Hurd eyes IT automation as boon for users, HP

19.12.2005
In Hewlett-Packard Co. 's brave new IT world, some data centers will be run without people. And in the ones where IT technicians are still needed, workers will be able to manage ten times the number of servers they do now, thanks to increased automation.

That's the vision sketched out by HP CEO Mark Hurd at a meeting with securities analysts in New York last week. Hurd predicted that automation -- not "labor arbitrage," or cutting labor costs through offshoring and other means -- is going to become the leading IT cost-saving tool in the years ahead.

But HP faces some big hurdles in its effort to convince IT managers that Hurd's automation plan will actually lead to major benefits for users.

First, HP has to clean up its own IT operations, which it wants to use as a showcase to convince users that automation can make a difference. The company plans to spend US$2.8 billion on capital improvements during its current fiscal year, much of it on IT projects, including the consolidation of more than 85 data centers into just six facilities. That represents a 40 percent increase over HP's capital budget for the year that ended Oct. 31, when it spent just shy of $2 billion.
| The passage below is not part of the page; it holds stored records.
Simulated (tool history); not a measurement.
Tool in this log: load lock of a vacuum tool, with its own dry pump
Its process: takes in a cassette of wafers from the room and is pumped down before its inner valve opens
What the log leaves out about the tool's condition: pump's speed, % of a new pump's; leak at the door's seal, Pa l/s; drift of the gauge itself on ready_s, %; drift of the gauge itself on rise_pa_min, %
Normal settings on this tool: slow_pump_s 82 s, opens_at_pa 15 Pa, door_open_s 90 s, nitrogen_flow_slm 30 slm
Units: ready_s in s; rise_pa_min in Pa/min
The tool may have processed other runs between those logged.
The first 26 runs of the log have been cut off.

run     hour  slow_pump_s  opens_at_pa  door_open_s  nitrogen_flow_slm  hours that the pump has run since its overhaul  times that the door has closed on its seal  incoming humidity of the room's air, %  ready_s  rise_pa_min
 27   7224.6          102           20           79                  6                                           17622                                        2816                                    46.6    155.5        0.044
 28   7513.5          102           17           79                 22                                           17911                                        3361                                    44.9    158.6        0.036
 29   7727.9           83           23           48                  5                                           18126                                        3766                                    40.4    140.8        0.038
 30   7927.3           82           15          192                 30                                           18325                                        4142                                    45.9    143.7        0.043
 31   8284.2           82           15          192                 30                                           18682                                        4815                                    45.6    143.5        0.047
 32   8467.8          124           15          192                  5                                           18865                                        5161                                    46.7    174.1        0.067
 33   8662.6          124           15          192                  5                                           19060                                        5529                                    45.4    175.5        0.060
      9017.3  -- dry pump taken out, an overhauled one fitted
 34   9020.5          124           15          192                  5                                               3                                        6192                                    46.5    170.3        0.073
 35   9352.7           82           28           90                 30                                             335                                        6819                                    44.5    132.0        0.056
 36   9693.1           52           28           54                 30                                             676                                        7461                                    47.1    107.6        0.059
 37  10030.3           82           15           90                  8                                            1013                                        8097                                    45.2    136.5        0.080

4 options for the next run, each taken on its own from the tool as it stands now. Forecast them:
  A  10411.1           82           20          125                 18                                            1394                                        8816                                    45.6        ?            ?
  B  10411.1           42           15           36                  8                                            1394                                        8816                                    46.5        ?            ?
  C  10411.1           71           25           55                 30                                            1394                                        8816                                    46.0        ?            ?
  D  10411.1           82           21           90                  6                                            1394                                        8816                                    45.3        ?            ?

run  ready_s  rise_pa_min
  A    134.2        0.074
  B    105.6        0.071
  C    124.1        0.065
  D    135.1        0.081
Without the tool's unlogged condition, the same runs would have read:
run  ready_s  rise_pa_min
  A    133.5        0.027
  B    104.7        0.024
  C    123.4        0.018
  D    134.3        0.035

Second, HP is going to have to demonstrate that a ratio of one technician for every 200 servers is possible through the use of virtualization and automation technologies. The typical ratio now is about 1-to-20, said Ann Livermore, executive vice president of HP's Technology Solutions Group. Eye on Support Ratios

Dave Dully, chief technology officer at Baptist Health System Inc. in Jacksonville, Fla., has 225 servers running Windows and NetWare, and seven technicians -- or about one for every 36 machines. That's a relatively high ratio, helped by Baptist Health's standardized IT environment. But getting to a ratio of 1-to-200 "is not anything I can envision at this point," because of the uniqueness of individual servers, Dully said.